Say you have a 100Hz fundamental frequency. That means it repeats every 10ms, the blue curve in the graph.
This signal may have a 3rd harmonic (purple curve), so that's at 300Hz and hence repeats every 3.3ms. It has to be an exact multiple of the ground frequency so that it also starts a new cycle when the fundamental starts a new cycle, namely after 10ms. At that moment 1 cycle of the fundamental has passed, and 3 of the 3rd harmonic. Same with the fifth harmonic (brown curve): after 10 ms five cycle of it have passed and it starts a new cycle at the same time the other harmonics start a new cycle. So the situation after 10ms is exactly the same for all the harmonics as at time 0. And that's what frequency is, that everything repeats after a given period of time.
Suppose I have a fundamental frequency of 200Hz (blue curve below), so you see the same wave again every 5ms. And that you have a second component at 500Hz (pink), so that's not an exact multiple of 200Hz. What happens? The 200Hz starts a new cycle at 0ms, 5ms, 10ms, 15ms, 20ms, etc. The 500Hz component starts a new cycle at 0ms, 2ms, 4ms, 6ms, 8ms, 10ms, 12ms, etc. At 5ms the first starts a new cycle, but the second doesn't, therefore we won't see a repeat of the 0ms at that point. We do at 10ms, because then both components start a new cycle. And they also will at 20ms, not sooner.
We see that the fundamental frequency is 100Hz (brown curve), even if there's no wave at that frequency! But that's the highest frequency which has 200Hz and 500Hz as exact multiples.
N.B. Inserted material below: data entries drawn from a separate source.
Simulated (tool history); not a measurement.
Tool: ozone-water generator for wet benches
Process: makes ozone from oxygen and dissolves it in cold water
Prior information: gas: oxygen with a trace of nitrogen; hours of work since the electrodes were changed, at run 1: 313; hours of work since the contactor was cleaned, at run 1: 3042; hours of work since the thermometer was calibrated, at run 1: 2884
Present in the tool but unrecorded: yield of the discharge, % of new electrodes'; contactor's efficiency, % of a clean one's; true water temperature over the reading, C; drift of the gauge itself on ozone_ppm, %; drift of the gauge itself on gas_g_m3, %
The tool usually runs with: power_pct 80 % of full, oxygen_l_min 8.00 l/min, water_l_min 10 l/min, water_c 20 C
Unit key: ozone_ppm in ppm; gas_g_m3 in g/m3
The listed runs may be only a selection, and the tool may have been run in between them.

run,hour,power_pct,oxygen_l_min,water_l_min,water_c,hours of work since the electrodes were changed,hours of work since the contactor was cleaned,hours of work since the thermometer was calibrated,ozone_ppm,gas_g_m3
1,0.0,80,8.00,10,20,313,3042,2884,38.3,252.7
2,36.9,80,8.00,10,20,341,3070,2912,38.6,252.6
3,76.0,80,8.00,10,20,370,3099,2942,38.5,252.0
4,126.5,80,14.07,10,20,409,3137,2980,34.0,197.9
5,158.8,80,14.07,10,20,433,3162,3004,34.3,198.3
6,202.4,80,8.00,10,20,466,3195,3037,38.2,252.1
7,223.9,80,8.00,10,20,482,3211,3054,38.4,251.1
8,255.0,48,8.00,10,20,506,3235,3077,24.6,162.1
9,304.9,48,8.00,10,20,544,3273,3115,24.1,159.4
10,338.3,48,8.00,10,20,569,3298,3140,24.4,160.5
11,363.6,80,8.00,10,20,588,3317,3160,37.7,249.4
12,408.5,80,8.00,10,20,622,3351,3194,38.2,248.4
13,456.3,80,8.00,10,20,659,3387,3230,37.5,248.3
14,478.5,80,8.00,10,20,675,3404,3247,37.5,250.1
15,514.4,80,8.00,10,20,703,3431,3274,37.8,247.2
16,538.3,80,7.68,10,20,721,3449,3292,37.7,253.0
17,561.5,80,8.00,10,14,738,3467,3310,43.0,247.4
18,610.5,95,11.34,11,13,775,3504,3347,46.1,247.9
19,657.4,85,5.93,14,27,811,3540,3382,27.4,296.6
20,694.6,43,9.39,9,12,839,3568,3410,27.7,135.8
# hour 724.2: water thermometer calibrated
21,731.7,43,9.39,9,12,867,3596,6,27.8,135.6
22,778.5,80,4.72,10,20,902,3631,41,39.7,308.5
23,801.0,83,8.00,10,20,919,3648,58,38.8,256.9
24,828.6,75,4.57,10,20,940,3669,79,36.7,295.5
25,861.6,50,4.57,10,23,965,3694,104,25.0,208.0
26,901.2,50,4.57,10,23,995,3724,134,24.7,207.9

So don't we need that fundamental frequency then? It appears that sometimes we don't. Our brain can reconstruct the missing fundamental in audio. Take an audio system where the speakers can't reproduce say 50Hz because too low. If your signal is composed of a 50Hz, a 100Hz and a 150Hz wave only the 100Hz and 150Hz will be reproduced. Yet we perceive this as a 50Hz signal!
The fundamental frequency is the greatest common divider (GCD) of all its components. The more frequencies are present which don't have simple ratios the lower this fundamental frequency will be, until you get to noise, which theoretically has all frequencies in it and has a fundamental frequency of zero, i.e. that it doesn't repeat at all!
Digital noise generators try to create a good quality noise by making the fundamental frequency as low as possible, for instance 0.001Hz, which means the same sequence repeats once every 18 minutes.